Watch CBS News

Suspected Bomb Plot Probe Hit Snag

German authorities had suspicions nearly two months ago about a Turkish man suspected of plotting to bomb U.S. military bases in Germany, but bureaucratic procedures delayed his arrest until last week, a prosecutor said Sunday.

A tip from U.S. security officials about a witness who reported that the suspect had chemicals at home reached German prosecutors in mid-July, but a judge at put off questioning, scheduled for Aug. 13, the woman because the summons couldn't be delivered, said Elke O'Donoghue, a prosecutor in the city of Stuttgart.

When the witness was interviewed later, she said suspect Osman Petmezci "was planning something very soon," O'Donoghue told The Associated Press. Prosecutors got a search warrant on Aug. 30 — six days before Petmezci, 24, and his American fiancee Astrid Eyzaguirre, 23, were arrested Thursday near Heidelberg, home to U.S. Army Europe headquarters in southwestern Germany.

German authorities so far believe the couple was acting alone, despite citing evidence that they admired Osama bin Laden and shared some of his convictions, including a hatred of Jews. Federal prosecutors, who would likely take over from Baden-Wuerttemberg state authorities if a link to a terror network were discovered, were still reviewing the evidence Sunday.

Baden-Wuettemberg state investigators and Heidelberg prosecutors said Sunday that they were focusing on whether the couple acted alone or as part of a group. Federal investigators and U.S. security officials were supporting the probe, a statement Sunday said.

O'Donoghue's account was the most detailed yet of events leading to the arrests in couple's shared apartment in Walldorf, six miles south of Heidelberg. She said the reason for putting off the questioning was that the summons was not delivered on time, and the witness interview was done later by police.

Inside the couple's third-floor apartment, police found 287 pounds of bomb-making chemicals, which investigators said Sunday could have been used to make about 44 pounds of gunpowder, along with five pipe bombs, a book about bomb-making and electronic parts, apparently intended as detonators. Also found were a picture of Osama bin Laden and computer diskettes.

Technical experts were assembling the bomb-making materials to determine how much damage would have been exerted, investigators said Sunday.

Germany's top security official urged calm Sunday, saying there is no evidence that al-Qaida members are in Europe to carry out attacks on the anniversary of Sept. 11.

"Certainly we have to determine in the course of the investigation if the arrested man had links to other people or is part of a group," Interior Minister Otto Schily told Germany's most-read Sunday newspaper, Bild am Sonntag.

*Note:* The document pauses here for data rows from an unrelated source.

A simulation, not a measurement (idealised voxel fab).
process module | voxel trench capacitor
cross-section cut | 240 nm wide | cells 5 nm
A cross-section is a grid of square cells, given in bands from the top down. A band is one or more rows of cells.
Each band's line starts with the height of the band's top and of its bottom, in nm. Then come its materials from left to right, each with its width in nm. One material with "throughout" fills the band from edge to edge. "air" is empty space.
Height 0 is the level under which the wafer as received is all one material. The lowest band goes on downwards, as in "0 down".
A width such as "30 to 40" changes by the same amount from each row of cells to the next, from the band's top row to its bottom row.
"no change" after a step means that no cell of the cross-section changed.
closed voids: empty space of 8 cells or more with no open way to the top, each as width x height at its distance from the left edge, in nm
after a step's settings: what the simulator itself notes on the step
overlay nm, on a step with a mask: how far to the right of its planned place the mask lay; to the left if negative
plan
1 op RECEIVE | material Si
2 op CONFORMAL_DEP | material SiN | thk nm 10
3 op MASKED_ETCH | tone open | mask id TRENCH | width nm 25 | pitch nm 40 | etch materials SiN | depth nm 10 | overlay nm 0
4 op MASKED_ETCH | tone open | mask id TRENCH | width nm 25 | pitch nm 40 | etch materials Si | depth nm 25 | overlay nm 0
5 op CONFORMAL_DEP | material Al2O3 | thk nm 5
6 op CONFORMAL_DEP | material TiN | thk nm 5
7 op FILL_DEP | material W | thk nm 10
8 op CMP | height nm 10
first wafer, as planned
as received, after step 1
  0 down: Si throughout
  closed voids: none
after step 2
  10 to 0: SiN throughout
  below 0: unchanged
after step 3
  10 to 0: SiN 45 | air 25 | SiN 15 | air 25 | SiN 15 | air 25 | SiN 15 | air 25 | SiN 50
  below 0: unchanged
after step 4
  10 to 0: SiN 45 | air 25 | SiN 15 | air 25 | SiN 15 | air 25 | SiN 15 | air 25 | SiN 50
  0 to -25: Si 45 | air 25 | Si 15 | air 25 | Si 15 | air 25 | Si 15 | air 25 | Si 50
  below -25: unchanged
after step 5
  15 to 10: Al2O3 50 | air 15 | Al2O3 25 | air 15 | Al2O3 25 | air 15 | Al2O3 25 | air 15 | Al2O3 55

Even as Bild am Sonntag published a new poll showing that 62 percent of the German public fear a terrorist attack on their soil, it quoted Schily as saying there was no need "to lapse into panic."

He called for increased vigilance around the anniversary of the Sept. 11 attacks, even though there was "no specific evidence" that al-Qaida members were poised for attacks in Germany or elsewhere in Europe, according to the paper.

The German weekly Der Spiegel reported over the weekend that a friend of Eyzaguirre's told U.S. military police that the woman had warned her to stay away from the military shopping area for the next few days.

Eyzaguirre worked at the base store, known as a PX, and had access to many facilities at Campbell Barracks, which besides the army headquarters also contains the Army's 5th Corps headquarters and a NATO facility.

Petmezci is believed to have stolen the bomb-making materials at a chemical warehouse where he worked, Schily said. State authorities said he had previous convictions for theft and drug offenses.

Petmezci's father, Mehmet, reportedly was shocked about his son's arrest. "I cannot imagine my son being a terrorist," he was quoted as saying by Bild am Sonntag.

But the paper said he recalled how his son liked to play with fireworks. "Already as a boy, he made his own New Year's firecrackers. He loved it when things went bang," the father was quoted as saying.

No one answered the doorbell at the father's home despite several attempts over the weekend.

Walldorf is a town of 14,000 that houses a large American military community as well as a Turkish mosque and an Islamic center run by Milli Gorus, a group that has been under observation by German intelligence officials. One neighbor, Juergen Meyer, has recalled that Petmezci openly disdained Jews, though he said he thought it was "all nonsense."

Yet there apparently were other signs. An unidentified neighbor told the Sunday newspaper Welt am Sonntag that a few drops of a chemical spattered onto his head from Petmezci's balcony two months ago, sending him screaming with pain into the stairwell. Petmezci apologized, saying he was using paint thinner to remodel the apartment, the paper said.

Officials had no comment Sunday on a German television report that investigators were looking into possible links between the male suspect and an Islamic center in Heidelberg that was previously under investigation for allegedly helping finance the 1998 bombings of two U.S. embassies in Africa.